I think what’s really interesting to me is making sure the system is reasoning at all those levels, because I have an intuition that that’s necessary (to get concepts we care about right).
I’m super on board with this desideratum, and agree that it would not be a good move to change it to some fixed number of levels. I also agree that from a conceptual standpoint many ideas are “about all the levels”.
My questions / comments are about the implementation proposed in this post. I thought that you were identifying “levels of reasoning” with “depth in the idealized recursive QAS tree”; if that’s the case I don’t see how feedback at one level generalizes to all the other levels (feedback at that level is used to make the QAS at that level, and not other levels, right?)
I’m pretty sure I’m just failing to understand some fact about the particular implementation, or what you mean by “levels of reasoning”, or its relation to the idealized recursive QAS tree.
This is where my proposal differs from proposals more reliant on human imitation. Any particular thing we can say about what better reasoning would look like, the system attempts to incorporate.
I would argue this is also true of learning from human preferences (comparisons), amplification, and debate; not sure if you would disagree. I agree straight human imitation wouldn’t do this.
In principle, you could re-start the whole training process after each interaction, so that each new piece of training data gets equal treatment (it’s all part of what’s available “at the start”).

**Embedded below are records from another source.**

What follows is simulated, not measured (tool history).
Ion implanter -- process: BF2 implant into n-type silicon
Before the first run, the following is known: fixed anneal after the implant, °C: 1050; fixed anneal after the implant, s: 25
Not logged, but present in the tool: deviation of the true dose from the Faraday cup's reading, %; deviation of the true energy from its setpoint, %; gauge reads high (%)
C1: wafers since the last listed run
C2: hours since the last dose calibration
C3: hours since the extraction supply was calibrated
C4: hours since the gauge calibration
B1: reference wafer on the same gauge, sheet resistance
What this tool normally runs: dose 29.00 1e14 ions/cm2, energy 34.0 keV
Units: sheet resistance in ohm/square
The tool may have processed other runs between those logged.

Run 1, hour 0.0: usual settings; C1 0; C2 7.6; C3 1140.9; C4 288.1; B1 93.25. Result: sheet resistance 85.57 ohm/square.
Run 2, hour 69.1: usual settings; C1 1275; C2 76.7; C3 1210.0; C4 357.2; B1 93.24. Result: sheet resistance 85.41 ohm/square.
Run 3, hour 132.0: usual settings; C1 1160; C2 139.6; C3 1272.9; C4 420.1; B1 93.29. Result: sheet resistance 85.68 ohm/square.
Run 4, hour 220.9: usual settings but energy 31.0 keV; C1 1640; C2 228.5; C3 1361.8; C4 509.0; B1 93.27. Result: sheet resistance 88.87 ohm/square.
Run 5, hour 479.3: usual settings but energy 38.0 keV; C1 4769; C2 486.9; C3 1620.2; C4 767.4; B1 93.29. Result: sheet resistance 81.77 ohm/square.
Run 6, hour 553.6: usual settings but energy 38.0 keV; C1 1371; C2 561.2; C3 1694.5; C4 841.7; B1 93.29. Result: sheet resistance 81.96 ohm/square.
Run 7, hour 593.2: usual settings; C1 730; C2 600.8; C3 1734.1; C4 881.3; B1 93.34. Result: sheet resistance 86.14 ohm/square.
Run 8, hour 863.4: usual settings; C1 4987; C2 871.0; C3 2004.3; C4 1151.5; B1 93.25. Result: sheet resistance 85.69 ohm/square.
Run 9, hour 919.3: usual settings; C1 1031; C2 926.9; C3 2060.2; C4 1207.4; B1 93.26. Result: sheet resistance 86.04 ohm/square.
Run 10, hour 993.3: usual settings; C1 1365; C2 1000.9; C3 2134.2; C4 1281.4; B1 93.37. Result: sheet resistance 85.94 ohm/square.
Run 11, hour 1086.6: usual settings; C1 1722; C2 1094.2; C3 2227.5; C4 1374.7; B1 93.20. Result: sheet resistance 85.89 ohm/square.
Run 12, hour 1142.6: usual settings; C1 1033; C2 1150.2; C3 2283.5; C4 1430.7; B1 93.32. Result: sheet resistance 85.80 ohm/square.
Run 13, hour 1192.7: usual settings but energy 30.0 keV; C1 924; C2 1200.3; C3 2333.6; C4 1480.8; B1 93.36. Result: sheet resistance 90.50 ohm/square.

Huh? I thought the point was that your initial feedback can help you interpret later feedback. So maybe you start with Boltzmann rationality, and then you get some feedback from humans, and now you realize that you should interpret all future feedback pragmatically.
It seems like you have to choose one of two options:
Order of feedback does matter, in which case bad early feedback can lock you in to a bad outcome
Order of feedback doesn’t matter, in which case you can’t improve your interpretation of feedback over time (at least, not in a consistent way)
(This seems true more generally for any system that aims to learn at all the levels, not just for the implementation proposed in this post.)
It seems to me like you’re trying to illustrate something like “Abram’s proposal doesn’t get at the bottlenecks”.
I think it’s more like “I’m not clear on the benefit of this proposal over (say) learning from comparisons”. I’m not asking about bottlenecks; I’m asking about what the improvement is.
I’m curious how you see whitelisting working.
The same way I see any other X working: we explicitly train the neural net to satisfy X through human feedback (perhaps using amplification, debate, learning the prior, etc). For a whitelist, we might be able to do something slightly different: we train a classifier to say whether the situation is or isn’t in our whitelist, and then only query the agent when it is in our whitelist (otherwise reverting to a safe baseline). The classifier and agent share most of their weights.
Then we also do a bunch of stuff to verify that the neural net actually satisfies X (perhaps adversarial training, testing, interpretability, etc). In the whitelisting case, we’d be doing this on the classifier, if that’s the route we went down.
It feels like your beliefs about what kind of methods might work for “merely way-better-than-human” systems are a big difference between you and I, which might be worth discussing more, although I don’t know if it’s very central to everything else we’re discussing.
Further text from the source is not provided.